Gardaí are appealing to motorists to park smart, as new figures show that one-third of all vehicles broken into in residential areas had been left unlocked by the owner.
Figures from the Garda Analysis Service released today (Tuesday) show that 8,571 vehicles parked at residential locations were broken into between 2015 and 2017. Of those, 2,824 were reported to be unlocked. On average, over €340,000 worth of property was stolen from vehicles each year. Property stolen included cash, laptops, tools, sunglasses, jewellery and sports equipment.
The analysis also shows that the most common location for these thefts was in driveways, and that half of the thefts occurred between 12 midnight and 7am. Such thefts are happening throughout the country.
Gardaí are appealing for all vehicle owners to ensure they lock their vehicle no matter where it is parked. Do not store valuables in the car, but if you do have to, keep them out of sight.
“Wherever you park your car or van, we would always advise you to take your property with you and ensure the vehicle is locked, alarmed and parked in a secure, well-lit location,” remarked Sergeant Kelvin Courtney from the Garda Crime Prevention National Centre of Excellence.

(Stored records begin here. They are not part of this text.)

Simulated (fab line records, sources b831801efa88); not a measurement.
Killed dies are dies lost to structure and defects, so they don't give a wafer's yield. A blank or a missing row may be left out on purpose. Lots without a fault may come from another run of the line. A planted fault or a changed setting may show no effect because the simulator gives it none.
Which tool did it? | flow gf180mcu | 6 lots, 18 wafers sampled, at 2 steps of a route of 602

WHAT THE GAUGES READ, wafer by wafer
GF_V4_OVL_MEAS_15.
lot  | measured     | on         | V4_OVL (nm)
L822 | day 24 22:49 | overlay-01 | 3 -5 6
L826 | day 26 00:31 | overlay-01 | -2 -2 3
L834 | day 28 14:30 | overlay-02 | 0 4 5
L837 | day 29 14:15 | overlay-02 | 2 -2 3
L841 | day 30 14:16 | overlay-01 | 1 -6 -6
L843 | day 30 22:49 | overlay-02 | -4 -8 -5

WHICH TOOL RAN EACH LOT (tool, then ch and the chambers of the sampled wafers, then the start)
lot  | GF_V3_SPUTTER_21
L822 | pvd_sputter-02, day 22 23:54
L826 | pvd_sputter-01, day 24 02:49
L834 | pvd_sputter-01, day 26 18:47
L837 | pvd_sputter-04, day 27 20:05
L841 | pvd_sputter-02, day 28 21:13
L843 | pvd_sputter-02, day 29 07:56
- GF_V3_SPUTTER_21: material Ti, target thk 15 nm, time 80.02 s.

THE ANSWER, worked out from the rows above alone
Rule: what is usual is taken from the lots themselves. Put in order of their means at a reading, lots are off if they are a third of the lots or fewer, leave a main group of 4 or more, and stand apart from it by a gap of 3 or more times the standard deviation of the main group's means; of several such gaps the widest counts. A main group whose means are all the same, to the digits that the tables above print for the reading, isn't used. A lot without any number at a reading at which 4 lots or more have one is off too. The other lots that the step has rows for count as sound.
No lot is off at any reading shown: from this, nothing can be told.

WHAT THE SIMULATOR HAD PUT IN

“Many of these thefts, particularly at residential locations, are avoidable, with an average of 33% of vehicles being left unlocked in the last three years. Unfortunately, this poor practice has risen as 38% of vehicles were unlocked when they had property stolen from them in January 2018. We’ve even seen cases where two vehicles from the same household were unlocked and broken into.
“Sometimes it is impractical to remove tools and equipment from vehicles. In these cases, owners should take extra steps to ensure the safety of their property. Additional locking mechanisms to vehicles should be fitted. Consider a monitored vehicle alarm and tracking devices for valuable property. Reduce the payoff to the thief by marking and photographing the property and take a record of serial numbers, makes and models. Download the household property register for free from the Garda Website for your records,” Sergeant Courtney added.